Published on Apr 20, 2020

Q: How is the machine tool industry adapting to innovation?

Greg Hoesly: More than ever, the machine tool industry is under tremendous pressure. Fabricators have more intricate and sophisticated design demands. We are working with exotic materials that require greater force. And we are trying to do it all faster and cheaper—and always with 100 percent spec accuracy. As a result, we are expected to deliver fully automated machines that are more flexible and specialized. Customization has become one of our key drivers.

Our range of Boschert machines are already incredibly flexible with more than 20 different tooling arrangements and up to five distinct functions on a given machine. But even with that kind of adaptability, more than 50 percent of our flat sheet punching machine projects this year needed some special design due to unique customer requirements.

Q: What is driving this leading-edge modification?

Hoesly: Automation continues to be critical to deliver customers’ expectations for meeting very tight specs and eliminating opportunities for error. At the same time, automation helps to drive both time and manpower efficiency. The move toward greater customization is driven in large part by the increased sophistication of parts. As parts are refined to meet new production expectations, satisfy regulatory or environmental demands, or meet incremental demands for cost efficiency, machine design specs have become more tailored.

Q: Are there specific industries demanding these specialized machines and tooling?
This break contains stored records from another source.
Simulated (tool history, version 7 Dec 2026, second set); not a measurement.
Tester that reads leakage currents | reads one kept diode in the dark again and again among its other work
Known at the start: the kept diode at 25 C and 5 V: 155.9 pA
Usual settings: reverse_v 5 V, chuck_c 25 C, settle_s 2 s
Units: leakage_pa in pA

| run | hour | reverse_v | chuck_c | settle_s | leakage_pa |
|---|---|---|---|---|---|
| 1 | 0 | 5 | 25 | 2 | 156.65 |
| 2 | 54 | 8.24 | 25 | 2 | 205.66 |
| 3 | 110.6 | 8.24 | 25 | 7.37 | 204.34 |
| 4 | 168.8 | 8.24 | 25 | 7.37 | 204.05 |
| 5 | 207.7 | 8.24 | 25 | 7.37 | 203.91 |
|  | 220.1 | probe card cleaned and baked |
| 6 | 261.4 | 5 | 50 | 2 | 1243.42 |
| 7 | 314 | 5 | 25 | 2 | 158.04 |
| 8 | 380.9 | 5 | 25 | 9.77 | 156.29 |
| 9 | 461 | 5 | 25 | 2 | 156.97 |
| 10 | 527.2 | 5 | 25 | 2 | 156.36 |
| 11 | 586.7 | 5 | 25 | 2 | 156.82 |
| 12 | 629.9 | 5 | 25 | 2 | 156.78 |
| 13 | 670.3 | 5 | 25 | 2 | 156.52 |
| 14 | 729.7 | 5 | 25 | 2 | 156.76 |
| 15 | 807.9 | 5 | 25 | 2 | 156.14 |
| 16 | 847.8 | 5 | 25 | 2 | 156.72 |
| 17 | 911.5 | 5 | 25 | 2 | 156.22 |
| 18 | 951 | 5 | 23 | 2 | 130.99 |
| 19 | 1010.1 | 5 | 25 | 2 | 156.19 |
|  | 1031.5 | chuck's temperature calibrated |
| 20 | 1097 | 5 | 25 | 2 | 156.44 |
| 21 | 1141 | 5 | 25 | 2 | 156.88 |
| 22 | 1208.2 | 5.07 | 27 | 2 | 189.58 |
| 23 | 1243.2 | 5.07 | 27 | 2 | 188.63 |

Hoesly: It runs the gamut. We are responding to inquiries from the petroleum, food processing and manufacturing, transportation, electrical, computer and telecom industries. We recently had a customer who needed extreme punching force for making forms up to 0.750-in. high along with a powerful fiber laser. They had been told by two of the largest global machine builders they could not get such a machine. Boschert had machines that could do one or the other function at the desired extremes but not a single machine. Working with our machine design team in Germany and with the customer, we stretched our capabilities a bit and delivered a solution uniquely adapted to this demand.

Q: How is the industry responding to these needs?

Hoesly: Some of the bigger machine tool builders aren’t as nimble in meeting these kinds of specialized specs. They can’t as easily adapt their building protocols to produce only one beyond-the-standard machine. But niche or smaller builders can respond to innovative machine demand more easily. They have the flexibility to create innovative machines without the expectation to mass produce. They also can collaborate with fabricators who are struggling to get a job done that just doesn’t fit a standard mold.

At Boschert, we start with basic designs that are already very flexible. And then we work with our customers to determine what can be adapted. It becomes more difficult to maintain full automation to meet narrow specs and minimize cost, time and handling with multiple layers of extreme specialization in a single machine. In the earlier case, we started with Boschert’s CombiLaser, which punches, forms, marks and laser cuts. Then, our German engineering team increased the punching force capacity from 35 to 50 tons and doubled the laser power from 2kW to 4kW. The result was a completely unique automatic machine that could handle all of the procedures the customer asked for.

Q: What do companies need to consider when specifying their tooling requirements?

Hoesly: It is first important to have a clear understanding of customers’ spec expectations and how their parts fit within the larger framework of their project. Then we apply our understanding of standard tooling capabilities.

If companies have extreme requests, they are going to need to work with machine tool builders who are willing to go to extreme measures to modify their standard offerings. Working with machine tool builders who have strong relationships with the tooling manufacturers to innovate those components is also critical. Recently, Boschert requested a tool from a supplier who said it could not be done. Unfazed, our own team created a prototype, and now that tool company is producing them for us. My best recommendation is to seek out machine tool manufacturers willing and able to go beyond their own basic approach to meet innovative customer demand.

As a niche machine tool company, it is incredibly important for us to deliver creative approaches to machine tool development, which is ultimately driving overall industry innovation.

Greg Hoesly, president of Boschert USA, is a third-generation expert in identifying and customizing machine tools to fit specialized fabricator needs. Headquartered in Butler, Wisconsin, Boschert USA is the exclusive North American distributor for Boschert sheet metal fabrication machines. Boschert USA also represents Stierli-Bieger horizontal benders, PBT profile benders, AMB Picot plate rolls, and Boschert-Gizelis press brakes and shears.